Parachute’s Down Alternative Duvet Insert is the best option that we’ve found in our research thanks to its reasonable price, multiple density options and five-year warranty (no other down alternative duvet insert we found offers this reassurance). It comes with 100 percent hypoallergenic microfiber fill and a 100 percent sateen cotton shell and a 4.7-star rating across more than 500 customer reviews. Like its down counterpart, you can buy the Parachute Down Alternative Duvet Insert in three sizes: Twin/Twin XL, Full/Queen and King/Cal. King.

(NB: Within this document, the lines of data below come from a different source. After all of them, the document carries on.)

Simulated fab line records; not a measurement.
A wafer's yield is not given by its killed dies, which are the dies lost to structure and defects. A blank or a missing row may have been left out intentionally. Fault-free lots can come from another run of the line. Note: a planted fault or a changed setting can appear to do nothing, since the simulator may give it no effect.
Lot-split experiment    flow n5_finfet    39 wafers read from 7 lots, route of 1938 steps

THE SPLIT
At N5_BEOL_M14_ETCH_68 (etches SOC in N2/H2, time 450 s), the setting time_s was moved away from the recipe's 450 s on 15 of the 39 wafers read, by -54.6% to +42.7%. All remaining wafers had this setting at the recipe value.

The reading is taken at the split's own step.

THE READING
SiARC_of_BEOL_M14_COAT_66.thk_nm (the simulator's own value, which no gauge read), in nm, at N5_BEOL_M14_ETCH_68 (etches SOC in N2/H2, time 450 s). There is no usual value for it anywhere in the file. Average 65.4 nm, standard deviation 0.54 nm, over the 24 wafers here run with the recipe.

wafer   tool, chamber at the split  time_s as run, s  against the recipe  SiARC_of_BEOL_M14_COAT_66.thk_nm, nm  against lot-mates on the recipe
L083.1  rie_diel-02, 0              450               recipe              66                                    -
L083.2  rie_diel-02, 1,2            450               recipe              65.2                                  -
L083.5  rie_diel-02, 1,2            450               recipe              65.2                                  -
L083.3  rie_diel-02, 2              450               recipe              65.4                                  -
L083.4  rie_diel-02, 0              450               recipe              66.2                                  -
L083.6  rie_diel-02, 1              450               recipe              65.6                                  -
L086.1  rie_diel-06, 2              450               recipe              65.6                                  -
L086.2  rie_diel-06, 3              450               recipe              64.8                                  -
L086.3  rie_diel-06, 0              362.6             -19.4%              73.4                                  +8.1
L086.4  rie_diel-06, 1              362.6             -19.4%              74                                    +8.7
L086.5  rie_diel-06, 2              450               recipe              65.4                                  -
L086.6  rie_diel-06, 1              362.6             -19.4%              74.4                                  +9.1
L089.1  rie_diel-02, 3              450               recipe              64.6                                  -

The Company Store’s Company Essentials Down Alternative Duvet Insert has a synthetic fill that’s hypoallergenic and medium warm for year-round use, the brand says. (While its down counterpart comes with the four warmth options, the Down Alternative Duvet Insert only has one.) It has a cotton shell, too.
It comes in five size options: Twin, Twin XL, Full, Queen and King/Cal. King. It has an average of 4.8 stars across nearly 70 customer reviews. And though it doesn’t have the same Lifetime Guarantee that its down counterpart has, the Company Essentials Down Alternative Duvet Insert comes with a “Rest Easy Guarantee” that gives you three months to return it if it doesn’t meet your expectations.
Allswell’s Year Round Down Alt Duvet Insert is made with a 100 percent anti-allergen polyester fill and a 100 percent cotton cover, according to the brand. Because it’s dubbed a “year round down alt duvet insert,” it’s only available in one density. (We’ve recommended Allswell’s Down Alternative Pillow, too.)
The Allswell duvet insert is offered in three sizes: Twin/Twin XL, Full/Queen and King/Cal. King. It comes with a 4.2-star average rating across more than 70 reviews. The Allswell down alternative duvet insert comes with a 30-day return policy.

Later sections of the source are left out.